Here we go! The 2018 season kicked off in earnest with a day full of football, joy, sadness, and indigestion. Here are the highs and lows and general pontifications:
Fine and King Shine
If you're looking for stars, look no further than Mason Fine and D'Eriq King. Fine, the junior quarterback at North Texas completed 40 of 50 passes for 444 yards and three touchdowns as the Mean Green kicked the hell out of SMU in one of the more shocking results in college football.
King, the junior from Manvel harnassed the powers of the Houston offense to run away from a game Rice team in the second half. He ended his day 17 of 24 for 320 yards and three touchdowns. He added another score on the ground.
If you watched these two play last year, you know that these types of performances should be the norm in 2018.
Not Again Tom Herman, Not Again
Texas endured a fast start by Maryland, a weather delay, and generally sloppy play but couldn't overcome two late interceptions by Sam Ehlinger. Texas started slow and hit a stride in the second half, even leading into the fourth quarter, but Maryland salted the game away with those late picks and ten unanswered to win 34-29.
On a day when Oklahoma dismantled, absolutely and positively, Florida Atlantic, the Longhorns start couldn't have felt good for burnt orange fans. Texas didn't use Shane Buechele in the loss, so apparently, the season is on Ehlinger, but if he throws picks in critical situations like he did today, Herman will have to look down his bench.

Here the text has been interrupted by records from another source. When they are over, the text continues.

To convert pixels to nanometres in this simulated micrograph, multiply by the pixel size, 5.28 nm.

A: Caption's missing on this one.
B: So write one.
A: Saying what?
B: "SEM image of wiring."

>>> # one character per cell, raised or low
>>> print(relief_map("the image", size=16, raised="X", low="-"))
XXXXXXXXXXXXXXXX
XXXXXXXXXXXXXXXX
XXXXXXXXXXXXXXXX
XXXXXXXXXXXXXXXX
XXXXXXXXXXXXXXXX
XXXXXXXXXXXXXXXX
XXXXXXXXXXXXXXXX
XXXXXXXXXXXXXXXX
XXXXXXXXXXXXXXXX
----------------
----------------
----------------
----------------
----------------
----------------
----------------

Todd Orlando's defense took a step back from how they finished last season. The formula is pretty well established for Orlando and Herman, if they cause turnovers, they typically win, if not and if the rushing attack continues to stagnate, they don't.
Everything Texas wants is still out in front of them, but today raises a lot of questions.
Hope For Rice
The Owls skimmed by Prairie View on a last-second field goal by Jack Fox last week. This week the Rice gave Houston all the Coogs could handle until heat, speed, and depth issues took over in the fourth quarter. Shawn Stankavage, in particular, looked as useful as a Rice quarterback has looked in several years, rebounding from a less than stellar week zero performance.
You can see what the Owls want their defense to look like, they may not have the horses to get there, but Rice played with great effort today. Dylan Silcox continues to be anywhere and everywhere, and the front four rotation played well.
Aaron Cephus and Austin Trammell both look like reliable assets on the outside. A 45-27 loss isn't what anyone at Rice wants to see, but today was incredibly positive for Mike Bloomgren's rebuild.
A Near Total Disaster
Kliff Kingsbury's 2018 squad was supposed to be balanced and improved. If Saturday is any indication, Tech is in for a long year. Starting quarterback McLane Carter went out with a severe ankle injury, Alan Bowman came in and played decently, but Tech never threatened Ole Miss in the 47-27 loss.
Scottie Phillips torched Tech's defense for 204 yards on just sixteen carries and quarterback Jordan Ta'amu made himself at home, picking apart the Red Raider secondary. Ole Miss scored on plays of 58, 94, 39, 64, and 34. Ole Miss obliterated Tech with shock plays. Kingsbury, right or wrong, is now clearly on a hotter seat than he was Friday.
Texas State combined sloppy quarterback play with penalties to hand Rutgers a relatively easy 35-7 victory. The Scarlet Knights outgained the Bobcats 423 to 169 and used fifteen penalties and three turnovers to their advantage.
The good news? Texas State's defense showed promise. The 'Cats intercepted three passes, taking one back for a pick-six. The defensive unit was on the field too long, Rutgers held the ball for nearly 36 minutes. Willie Jones III couldn't get the offense moving and gave way to true freshman Tyler Vitt in the fourth.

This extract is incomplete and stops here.